A "$n$-order matrix" $T\in M_n(\mathbb F_2)$ is a matrix such that there exists a partial ordered relation $\leq_T\subset [1,n]^2$ such that :
$T_{ij}=1\Leftrightarrow i\leq_T j$
(where $T_{ij}$ is the $i,j$ coefficient of $T$)
A "$n$-graph matrix" $S\in M_n(\mathbb F_2)$ is a symmetric matrix such that $S_{ii}=0$ for all $i\in [1,n]$
(where $G^t$ is the transposed matrix of $G$)
Is it true that for any "$n$-graph matrix" $S$ there exists a "$n$-order matrix" $T$ s.t. $S=T+T^t$ ?
Even with $0$'s on the diagonal it's still false. Consider the matrix $S = \left[\begin{matrix}0&1&0&0&1\cr 1&0&1&0&0\cr 0&1&0&1&0\cr 0&0&1&0&1\cr 1&0&0&1&0\end{matrix}\right]$. Suppose $S = T + T^t$ for some order matrix $T$. Then this order must have either $1 < 2$ or $2 < 1$ since $s_{12} = 1$. Wlog say $1 < 2$. Similarly we must have $2 < 3$ or $3 < 2$.

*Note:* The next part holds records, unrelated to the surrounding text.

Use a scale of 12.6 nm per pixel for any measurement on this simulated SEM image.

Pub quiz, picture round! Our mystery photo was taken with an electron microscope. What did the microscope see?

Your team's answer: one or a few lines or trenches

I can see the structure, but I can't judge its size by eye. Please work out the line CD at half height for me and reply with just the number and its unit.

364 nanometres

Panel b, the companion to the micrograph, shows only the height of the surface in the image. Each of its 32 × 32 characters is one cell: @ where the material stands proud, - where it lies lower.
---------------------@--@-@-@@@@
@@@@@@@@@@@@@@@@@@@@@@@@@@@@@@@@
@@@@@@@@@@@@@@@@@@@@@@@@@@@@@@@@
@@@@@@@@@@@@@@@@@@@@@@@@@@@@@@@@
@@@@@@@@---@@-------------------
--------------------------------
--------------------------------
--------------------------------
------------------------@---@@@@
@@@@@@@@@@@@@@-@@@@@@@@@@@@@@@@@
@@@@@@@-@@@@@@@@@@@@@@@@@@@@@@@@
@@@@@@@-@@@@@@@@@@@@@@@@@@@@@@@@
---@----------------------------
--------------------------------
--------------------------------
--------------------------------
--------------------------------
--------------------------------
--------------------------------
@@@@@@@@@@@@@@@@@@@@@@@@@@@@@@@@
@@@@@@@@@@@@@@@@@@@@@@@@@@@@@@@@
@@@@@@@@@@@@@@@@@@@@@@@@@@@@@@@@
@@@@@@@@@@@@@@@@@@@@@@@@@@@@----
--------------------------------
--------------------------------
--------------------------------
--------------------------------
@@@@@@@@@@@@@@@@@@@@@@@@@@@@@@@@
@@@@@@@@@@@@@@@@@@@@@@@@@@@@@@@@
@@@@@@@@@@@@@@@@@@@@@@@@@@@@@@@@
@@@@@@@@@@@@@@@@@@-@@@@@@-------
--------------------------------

Suppose $2 < 3$. Then $1 <2 < 3$, and hence $t_{13} = 1$, but $s_{13} = 0$ so this implies that $t_{31} = 1$, i.e., $3 < 1$. If a "partial order" is antisymmetric this is impossible, but even if you allow $1 < 3 < 1$ we then get $2 < 3 < 1$, so that $t_{12} = t_{21} = 1$ and this contradicts $s_{12} = 1$. So $2 < 3$ is impossible.
We have shown that $1 < 2$ implies $3 < 2$, and similarly $2 > 3$ implies $4 > 3$, and then $3 < 4$ implies $5 < 4$.
But what is the relation between $1$ and $5$? Since $s_{15} = 1$ we need either $1 < 5$ or $5 < 1$. Wlog say $1 < 5$. Then $1 < 5 < 4$ so $t_{14} = 1$, but since $s_{14}= 0$ this forces $t_{41} = 1$, i.e., $4 < 1$. Again this contradicts antisymmetry, but even if you drop antisymmetry it forces $5 < 4 < 1$ so that $t_{51} = t_{15} = 1$ and this contradicts $s_{15} = 1$. So $S = T + T^t$ is impossible.
Here is a counting argument showing that almost all $n$-graph matrices are counterexamples.
There are $2^{(1/2+o(1))\cdot n^2}$ graphs on $n$ vertices, but only $2^{(1/4+o(1))\cdot n^2}$ partial orders on $n$ elements; see these papers by Kleitman and Rothschild:
Asymptotic enumeration of partial orders on a finite set
The number of finite topologies
The main reason for the separation is that the Hasse diagram is triangle-free, and there are only $2^{(1/4+o(1))\cdot n^2}$ triangle-free graphs on $n$ vertices (see e.g. https://arxiv.org/abs/1409.8123 for references).
As pointed out by others, the answer is no. In fact, the graphs that can be obtained this way are exactly the Comparability Graphs. This graph class is very well studied and well understood. It is also a subclass of perfect graphs, which are known to not allowing any induced off cycle with at least 5 vertices (such as the one in Nik Weaver's answer). Hence, any graph that consists of an odd cycle (or contains one as induced subgraph) cannot be obtained this way.